Instead of hiring competent people who understand how an economy works and what the role of the Federal Reserve should be in the economy, the people running the institution keep repeating past mistakes. The people running the Federal Reserve keep showing they have no real idea of how an economy works and what role the Federal Reserve should play in the economy.
Fundamentally, by looking at economic statistics one can see what is and what has always been wrong with the Federal Reserve. Here are facts about the Federal Reserve and inflation in the United States.
How the Value of One Dollar has Changed Before and After Federal Reserve
- Value of $1 (one dollar) from 1789 to 1912 - $1.10
- Value of $1 (one dollar) from 1913 to 2018 - $25.54
The top figures show how $1 (one dollar) changed in value in the United States from 1789 to 1912. Why those dates? In 1789, the United States Constitution went into effect. The Federal Reserve was created in 1913. So before the Federal Reserve was created the value of $1 (one dollar) in the United States barely changed over 123 years (from 1789 to 1912).
One dollar in 1789 was worth $1.10 in 1912. In other words, it cost people in 1912 just $1.10 to buy the same goods and services that people in 1789 paid a single dollar for. From 1789 to 1912, there was no inflation in the United States (except for war times).

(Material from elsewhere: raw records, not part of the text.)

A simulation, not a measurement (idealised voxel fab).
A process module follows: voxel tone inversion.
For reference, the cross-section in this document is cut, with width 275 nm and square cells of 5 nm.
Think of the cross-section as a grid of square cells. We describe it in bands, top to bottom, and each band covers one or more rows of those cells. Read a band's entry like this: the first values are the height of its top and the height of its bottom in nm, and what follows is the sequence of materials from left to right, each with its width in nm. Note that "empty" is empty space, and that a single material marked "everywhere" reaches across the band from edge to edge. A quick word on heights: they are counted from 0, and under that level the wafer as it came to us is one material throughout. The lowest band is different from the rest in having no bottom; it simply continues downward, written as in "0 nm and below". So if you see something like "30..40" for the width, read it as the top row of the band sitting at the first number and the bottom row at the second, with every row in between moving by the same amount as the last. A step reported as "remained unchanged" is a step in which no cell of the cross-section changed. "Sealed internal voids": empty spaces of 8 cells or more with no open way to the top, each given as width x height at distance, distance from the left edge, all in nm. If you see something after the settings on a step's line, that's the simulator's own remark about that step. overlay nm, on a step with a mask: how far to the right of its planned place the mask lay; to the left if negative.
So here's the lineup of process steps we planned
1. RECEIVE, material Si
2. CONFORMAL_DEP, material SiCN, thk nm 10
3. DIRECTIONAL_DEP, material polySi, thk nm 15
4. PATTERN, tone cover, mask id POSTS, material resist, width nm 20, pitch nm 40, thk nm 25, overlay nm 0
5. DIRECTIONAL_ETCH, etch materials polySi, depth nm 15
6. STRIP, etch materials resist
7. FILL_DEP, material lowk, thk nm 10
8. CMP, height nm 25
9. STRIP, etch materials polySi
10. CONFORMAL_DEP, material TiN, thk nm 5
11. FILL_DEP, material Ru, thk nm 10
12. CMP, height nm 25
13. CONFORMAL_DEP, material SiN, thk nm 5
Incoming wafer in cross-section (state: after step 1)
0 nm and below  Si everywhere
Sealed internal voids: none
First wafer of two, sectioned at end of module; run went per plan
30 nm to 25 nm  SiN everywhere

The bottom figures show how $1 changed in value in the United States from 1913 to 2018. Of course, in 1913 the Federal Reserve was created and the institution began affecting the United States economy.
One dollar in 1913 is worth only $25.54 in 2018. In other words, it costs people today $25.54 to buy the same goods and services that people paid only $1 for in 1913.
The Federal Reserve has caused the dollar to lose a tremendous amount of value over the 105 years that the government institution has been affecting the United States economy.
As the numbers above clearly demonstrate, only the Federal Reserve causes inflation in the United States. Whenever there is inflation in the United States it is always the result of Federal Reserve policies. Before the Federal Reserve was created there was no inflation in the United States (except for war times).
The Federal Reserve was not created to cause inflation. A fact that has eluded the people running the Federal Reserve since the institution was created.
Today, instead of hiring people who understand how an economy works and what the role of the Federal Reserve should be in the United States economy, the people running the institution keep demonstrating that they will continue to make the same policy mistakes their predecessors have made.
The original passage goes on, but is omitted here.